I'd like to sum the values grouped by positive and negatives flows and then compare them to figure out the largest negative and largest positive flows.
I think itertools is probably the way to do this but can't figure it out.
#create a data frame that shows week and value
n_rows = 30
dftest = pd.DataFrame({'week': pd.date_range('1/4/2019', periods=n_rows, freq='W'),
'value': np.random.randint(-100,100,size=(n_rows))})
#flag positives and negatives
def flowFinder(row):
if row['value'] > 0:
return "Positive"
else:
return "Negative"
dftest['flag'] = dftest.apply(flowFinder,axis=1)
dftest
In this example df, you'd determine that 15-19 adds up toe 249 which is the max value of all the positive flows. The max negative flow is line 5 with -98.
Edit by Scott Boston It is best if you added code that generates your dataframe instead of links to a picture.

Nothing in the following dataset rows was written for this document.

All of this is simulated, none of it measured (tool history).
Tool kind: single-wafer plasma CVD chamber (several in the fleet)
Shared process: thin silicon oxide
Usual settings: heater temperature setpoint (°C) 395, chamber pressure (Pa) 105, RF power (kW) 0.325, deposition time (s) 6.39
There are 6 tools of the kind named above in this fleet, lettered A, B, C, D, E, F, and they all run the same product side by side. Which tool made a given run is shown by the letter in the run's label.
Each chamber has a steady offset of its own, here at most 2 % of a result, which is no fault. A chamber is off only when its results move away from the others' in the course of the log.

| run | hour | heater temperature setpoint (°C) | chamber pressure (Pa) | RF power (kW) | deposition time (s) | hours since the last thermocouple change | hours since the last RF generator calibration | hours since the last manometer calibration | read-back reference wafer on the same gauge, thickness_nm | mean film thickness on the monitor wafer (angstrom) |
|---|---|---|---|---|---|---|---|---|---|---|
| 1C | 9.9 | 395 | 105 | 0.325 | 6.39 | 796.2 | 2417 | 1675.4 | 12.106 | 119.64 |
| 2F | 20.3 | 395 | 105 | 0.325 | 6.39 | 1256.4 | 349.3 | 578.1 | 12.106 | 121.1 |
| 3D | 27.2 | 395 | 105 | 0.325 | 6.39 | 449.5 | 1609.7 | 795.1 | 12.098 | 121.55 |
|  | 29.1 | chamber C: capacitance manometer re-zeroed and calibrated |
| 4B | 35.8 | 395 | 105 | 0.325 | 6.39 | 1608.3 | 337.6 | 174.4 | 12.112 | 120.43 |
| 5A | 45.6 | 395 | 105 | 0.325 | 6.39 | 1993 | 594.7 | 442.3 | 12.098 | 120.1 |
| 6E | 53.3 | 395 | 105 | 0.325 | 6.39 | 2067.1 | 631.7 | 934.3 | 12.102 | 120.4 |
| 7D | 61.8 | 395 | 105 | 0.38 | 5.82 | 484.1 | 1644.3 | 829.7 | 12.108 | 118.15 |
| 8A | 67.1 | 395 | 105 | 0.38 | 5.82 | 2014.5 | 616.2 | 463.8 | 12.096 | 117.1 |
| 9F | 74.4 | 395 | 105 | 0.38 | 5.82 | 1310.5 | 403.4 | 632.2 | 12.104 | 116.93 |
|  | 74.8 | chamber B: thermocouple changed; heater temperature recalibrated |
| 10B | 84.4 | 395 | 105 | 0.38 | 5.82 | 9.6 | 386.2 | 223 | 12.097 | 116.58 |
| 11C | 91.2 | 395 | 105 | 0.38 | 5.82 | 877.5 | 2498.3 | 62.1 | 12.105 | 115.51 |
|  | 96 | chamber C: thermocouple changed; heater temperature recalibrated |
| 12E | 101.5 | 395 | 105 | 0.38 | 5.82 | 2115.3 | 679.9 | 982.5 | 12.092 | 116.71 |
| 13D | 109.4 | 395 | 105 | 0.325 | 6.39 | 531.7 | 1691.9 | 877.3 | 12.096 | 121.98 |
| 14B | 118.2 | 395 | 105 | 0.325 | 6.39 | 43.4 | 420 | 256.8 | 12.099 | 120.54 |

df = pd.DataFrame({'week':pd.date_range('2019-01-06',periods=21, freq='W'),
'value':[64,43,94,-19,3,-98,1,80,-7,-43,45,58,27,29,
-4,20,97,30,22,80,-95],
'flag':['Positive']*3+['Negative']+['Positive']+['Negative']+
['Positive']*2+['Negative']*2+['Positive']*4+
['Negative']+['Positive']*5+['Negative']})
You can try this:
df.groupby((df['flag'] != df['flag'].shift()).cumsum())['value'].sum().agg(['min','max'])
Output:
min -98
max 249
Name: value, dtype: int64
Using rename:
df.groupby((df['flag'] != df['flag'].shift()).cumsum())['value'].sum().agg(['min','max'])\
.rename(index={'min':'Negative','max':'Positive'})
Output:
Negative -98
Positive 249
Name: value, dtype: int64
Update answer comment:
df_out = df.groupby((df['flag'] != df['flag'].shift()).cumsum())['value','week']\
.agg({'value':'sum','week':'last'})
df_out.loc[df_out.agg({'value':['idxmin','idxmax']}).squeeze().tolist()]
Output:
value week
flag
4 -98 2019-02-10
9 249 2019-05-19